On 4/15/2013 9:44 AM, Jan P. Kessler wrote:
localpart case sensivity according to rfc5321:

"The local-part of a mailbox MUST BE treated as case sensitive."
You are misunderstanding. Relaying MTAs MUST treat the local-part as
case sensitive. IOW, until the message is received at the destination,
case must be preserved. However, the RFC does NOT require any
organization to treat their local addresses as case sensitive. It
would be pointless anyway as you could just say all the variations of
case are aliases.
Really? I thought about that, but I think it's not that easy. What if
you are a provider (relaying for one or more organisations) and the
rate-limiting happens at your relay? I know about several providers
using rate limits to throttle their customers on unusual mass-mailing
events. Of course these rate limits will not modify the envelope address
case but nevertheless have consequences depending on their
implementation (means if you count "bob" and "BoB" differently or not).

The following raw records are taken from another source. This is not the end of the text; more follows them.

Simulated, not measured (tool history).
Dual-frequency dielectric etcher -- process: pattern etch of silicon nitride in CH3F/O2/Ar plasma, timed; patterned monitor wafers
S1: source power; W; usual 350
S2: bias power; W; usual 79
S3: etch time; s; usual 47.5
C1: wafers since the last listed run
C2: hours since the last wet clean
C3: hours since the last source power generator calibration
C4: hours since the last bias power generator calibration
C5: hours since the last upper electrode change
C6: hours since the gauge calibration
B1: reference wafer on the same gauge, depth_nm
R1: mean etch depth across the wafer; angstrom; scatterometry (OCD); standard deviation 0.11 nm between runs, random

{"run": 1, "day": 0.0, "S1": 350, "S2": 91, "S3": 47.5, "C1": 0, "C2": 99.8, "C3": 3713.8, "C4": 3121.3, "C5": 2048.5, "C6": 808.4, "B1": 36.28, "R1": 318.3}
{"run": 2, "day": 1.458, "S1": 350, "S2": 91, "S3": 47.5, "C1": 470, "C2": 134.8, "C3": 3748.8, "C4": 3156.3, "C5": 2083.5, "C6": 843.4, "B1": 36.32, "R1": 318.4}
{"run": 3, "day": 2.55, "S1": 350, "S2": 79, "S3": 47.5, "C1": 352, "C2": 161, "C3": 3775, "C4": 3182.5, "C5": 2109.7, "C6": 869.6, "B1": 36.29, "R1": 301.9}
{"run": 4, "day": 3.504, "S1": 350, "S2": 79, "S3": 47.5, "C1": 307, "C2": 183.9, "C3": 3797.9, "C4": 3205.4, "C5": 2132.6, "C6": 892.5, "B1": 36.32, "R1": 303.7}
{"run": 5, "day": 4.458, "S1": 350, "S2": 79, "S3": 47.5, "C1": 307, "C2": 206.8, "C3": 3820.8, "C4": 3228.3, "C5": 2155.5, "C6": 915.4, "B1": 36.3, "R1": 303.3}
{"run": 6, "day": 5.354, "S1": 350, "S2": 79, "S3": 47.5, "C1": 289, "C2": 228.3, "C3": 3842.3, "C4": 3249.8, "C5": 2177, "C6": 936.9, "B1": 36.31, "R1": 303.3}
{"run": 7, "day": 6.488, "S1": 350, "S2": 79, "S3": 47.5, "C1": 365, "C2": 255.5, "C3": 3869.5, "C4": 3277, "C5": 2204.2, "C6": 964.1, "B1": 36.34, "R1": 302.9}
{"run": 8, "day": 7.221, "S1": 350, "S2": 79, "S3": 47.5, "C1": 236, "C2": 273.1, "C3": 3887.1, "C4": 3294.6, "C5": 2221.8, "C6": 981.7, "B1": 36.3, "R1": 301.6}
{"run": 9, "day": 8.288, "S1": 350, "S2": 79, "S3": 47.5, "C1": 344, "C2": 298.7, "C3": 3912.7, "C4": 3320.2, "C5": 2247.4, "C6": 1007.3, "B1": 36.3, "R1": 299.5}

Again sorry to the list maintainers. If you think, that this is not the
right place for this discussion, anybody is free to share his opinion at
info at postfwd dot org.

Taken strictly, as not being the destination host, the relay would need to treat the addresses as case-sensitive, at least for relaying purposes. That said, rate limiting in and of itself would not be affected by the RFC. IOW, the RFC has absolutely nothing to say about the matter.

Basically, all the RFC is saying is that a relay cannot assume addresses are case insensitive and MUST preserve the case of the address in the envelope. It has no bearing on anything else.